Last week SatCom Frontier spoke with Paul Harr, director of product management at iDirect Government Technologies. Paul talks about the role of SATCOM, the importance of Internet Protocol (IP) over SATCOM and trends he sees affecting the government market.
Thank you for speaking with SATCOM Frontier. Please give us some background on yourself and your company.
iDirect Government Technologies (iGT) is a wholly owned subsidiary of VT iDirect, Inc. We’re a satellite communications vendor offering Internet Protocol (IP) communications technology that enables constant connectivity for voice, video and data applications in diverse and challenging environments.
We’re 100 percent focused on the needs of the Department of Defense and civilian government agencies, and have been for over 12 years. That means we’ve been there from the beginning of the IP satellite data market. IP over SATCOM is vital because that’s the language of the Internet; it’s how data is shared and how devices communicate.
Personally, I’ve been in this business for over 30 years. Previously, I worked at PanAmSat and Datapath, so I’m able to view the space market from different perspectives.
What role does SATCOM play in protecting situational awareness for the warfighter?
It’s huge, because the needs of the military in theater are by definition highly unpredictable. SATCOM provides point to point connectivity and reach back to almost any place globally.
A vital component for any military organization is the ability to communicate, share information and provide support for large, groups of personnel anytime, anywhere. In today’s diverse theater of operations, the warfighter uses a variety of tools to gather data for situational awareness – UAVs, troops on the ground, GPS, etc. all of which can be transmitted via SATCOM to give the warfighter a complete picture of the situation at hand.

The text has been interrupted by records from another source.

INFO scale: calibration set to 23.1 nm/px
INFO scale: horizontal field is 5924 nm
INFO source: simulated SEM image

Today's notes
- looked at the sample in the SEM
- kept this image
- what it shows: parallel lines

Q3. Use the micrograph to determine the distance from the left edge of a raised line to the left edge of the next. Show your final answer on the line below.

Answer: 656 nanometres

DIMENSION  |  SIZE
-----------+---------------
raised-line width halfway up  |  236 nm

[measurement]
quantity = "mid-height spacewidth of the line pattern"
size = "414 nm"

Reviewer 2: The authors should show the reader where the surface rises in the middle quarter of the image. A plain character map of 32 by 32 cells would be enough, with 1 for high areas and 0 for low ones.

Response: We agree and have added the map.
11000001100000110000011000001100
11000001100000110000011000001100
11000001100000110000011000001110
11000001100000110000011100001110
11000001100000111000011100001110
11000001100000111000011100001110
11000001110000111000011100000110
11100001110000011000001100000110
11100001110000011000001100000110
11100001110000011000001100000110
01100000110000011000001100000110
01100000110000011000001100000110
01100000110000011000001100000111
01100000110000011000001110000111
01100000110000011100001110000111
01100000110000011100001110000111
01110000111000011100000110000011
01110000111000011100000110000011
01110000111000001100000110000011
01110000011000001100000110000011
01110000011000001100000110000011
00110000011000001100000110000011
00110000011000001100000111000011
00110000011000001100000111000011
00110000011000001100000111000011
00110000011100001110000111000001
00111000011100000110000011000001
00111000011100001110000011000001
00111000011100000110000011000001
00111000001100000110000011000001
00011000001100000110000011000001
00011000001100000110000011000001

Why is IP so critical for SATCOM?
As I mentioned above, IP is the unified protocol for our modern world, bringing together voice, data and video. IP being the terrestrial standard, it’s a better protocol for devices like smart phones and tablets. IP over SATCOM removes the need for three separate protocols; it is much more efficient.
Some of the services powered by IP include email, chat, video teleconferencing (VTC), file distribution, biometrics, ISR and sensor applications. IP allows for the use of COTS equipment, which is often modified in some way for government use.
Before the use of IP over SATCOM, you only had voice communications and very little data transfer. Any data had to be stored, and then later transported. Obviously that type of latency won’t translate for today’s warfighter who needs to know what’s over the next hill, or around the next building.
IP makes SATCOM truly three dimensional. You could say that real-time situational awareness runs on IP.
What are some trends relating to IP SATCOM?
I see two main trends. The first relates to mobility, COTM.
There is increased use of IP in Comms on the Move (COTM), land, sea and air. You’re seeing more Internet and voice on planes today, commanders who can’t afford to be cut off, staying in touch while traveling from point A to point B.
The other trend mirrors the broader technology space – the devices are getting smaller and smaller. We’ve gone from a bag phone to one that fits in the palm of your hand. Now terminals are starting to follow suit. What was once 1 meter in diameter is now half that, delivering 1-2 Mbps via devices the size of laptops.
What developments in the government market do you see in the next 12-18 months?
In that time frame we’ll start to see next generation high performance satellite architectures start to come online. These next gen systems are getting smarter, and they integrate the satellite with ground based infrastructures to more efficiently utilize bandwidth and power. This is critical for an increasingly mobile environment; COTM means the demand is moving, so you need powerful and flexible mobile beams.
I see the budgetary climate continuing to be a challenge for the near future. Things will proceed more slowly than in the past. That said, satellite and IP will be less affected because often times superior C4ISR replaces physical assets in theater. In many ways, there is an inverse relationship between SATCOM and boots on the ground.
I also see a healthier balance developing between commercial SATCOM capability and the needs of the military. Both parties want to find the best ways to work together. Commercial can and will continue to carry the majority of SATCOM traffic, and hosted payloads could play a role. Those types of innovations could deliver more IP SATCOM bandwidth more efficiently, which is good for all parties.